According to Operation Clean the Water Bodies project, “the technology helped to improve the turbidity from 3,000 NTU to just 0.5 NTU;

Total Suspended Solids (TSS) decreased from 450 mg/L to 25 mg/L, with lead contamination dropping from 0.51 mg/L to 0.01 mg/L, significantly below WHO standards.

With the River Bromo at Nkroful, where in-situ tests were conducted, turbidity improved from 2,390 NTU to 13 NTU; TSS reduced from 13,400 parts per million (ppm) to less than 0.1 ppm, and apparent colour improved dramatically from 79,738 ppm to 253 ppm.”

Now, let’s juxtapose similar research done in Kenya

In the paper titled: The effectiveness of Moringa Oleifera seed coagulant in reducing the turbidity and modifying the physico-chemical characteristics of water, the results showed that “M. oleifera seed powder leads to reduction of water turbidity from 461 NTU to about 15 NTU within 45 min. The mean water turbidity reduction efficiency was 64%, with a maximum efficiency of 95%.

MIIF/UMaT results, particularly the drastic reductions in turbidity, Total Suspended Solids (TSS), and lead concentration, align with the literature on the effectiveness of Moringa seed powder in water treatment.
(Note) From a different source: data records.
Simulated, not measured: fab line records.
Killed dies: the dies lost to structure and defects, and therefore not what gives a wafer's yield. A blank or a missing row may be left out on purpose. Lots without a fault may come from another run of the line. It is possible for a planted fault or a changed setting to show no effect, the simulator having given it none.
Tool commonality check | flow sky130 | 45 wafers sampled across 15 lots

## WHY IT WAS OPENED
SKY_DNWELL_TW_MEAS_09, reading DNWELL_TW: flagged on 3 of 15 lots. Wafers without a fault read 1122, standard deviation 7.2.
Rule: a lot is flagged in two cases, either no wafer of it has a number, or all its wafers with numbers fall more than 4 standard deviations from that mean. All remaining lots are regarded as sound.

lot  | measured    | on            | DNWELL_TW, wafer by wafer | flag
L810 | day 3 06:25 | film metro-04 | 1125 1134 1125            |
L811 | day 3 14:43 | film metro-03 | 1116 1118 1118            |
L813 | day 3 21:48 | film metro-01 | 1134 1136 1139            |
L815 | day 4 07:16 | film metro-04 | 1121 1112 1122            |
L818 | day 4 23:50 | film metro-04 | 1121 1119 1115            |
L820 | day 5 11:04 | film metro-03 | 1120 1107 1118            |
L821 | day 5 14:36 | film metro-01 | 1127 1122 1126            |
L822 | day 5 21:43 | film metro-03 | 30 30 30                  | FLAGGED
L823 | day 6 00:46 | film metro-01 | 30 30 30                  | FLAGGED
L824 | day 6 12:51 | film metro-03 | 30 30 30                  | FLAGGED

However, the magnitude of these results (e.g., turbidity reduction from 3,000 NTU to 0.5 NTU) is quite exceptional and, perhaps, warrants further validation against broader research.

Sanitizing muddiness

Many studies widely confirm that Moringa seed powder can effectively reduce water turbidity. For example, a 2009 University of Development Studies research shows that Moringa seed extract can reduce turbidity by 80-99% in different water samples depending on the concentration used and water source.

Additional studies in Ethiopia corroborate these findings, showcasing that even at lower concentrations, it can reduce turbidity by 86.98% in river water samples.

The turbidity reductions in the River Pra (from 3,000 NTU to 0.5 NTU) and River Bromo (2,390 NTU to 13 NTU) are feasible but represent highly efficient outcomes.

Similar reductions have been documented in some studies, example in a Rwandan study, turbidity removal was 88.6% for water with an initial turbidity of 50 NTU and 99.8% for water with 450 NTU.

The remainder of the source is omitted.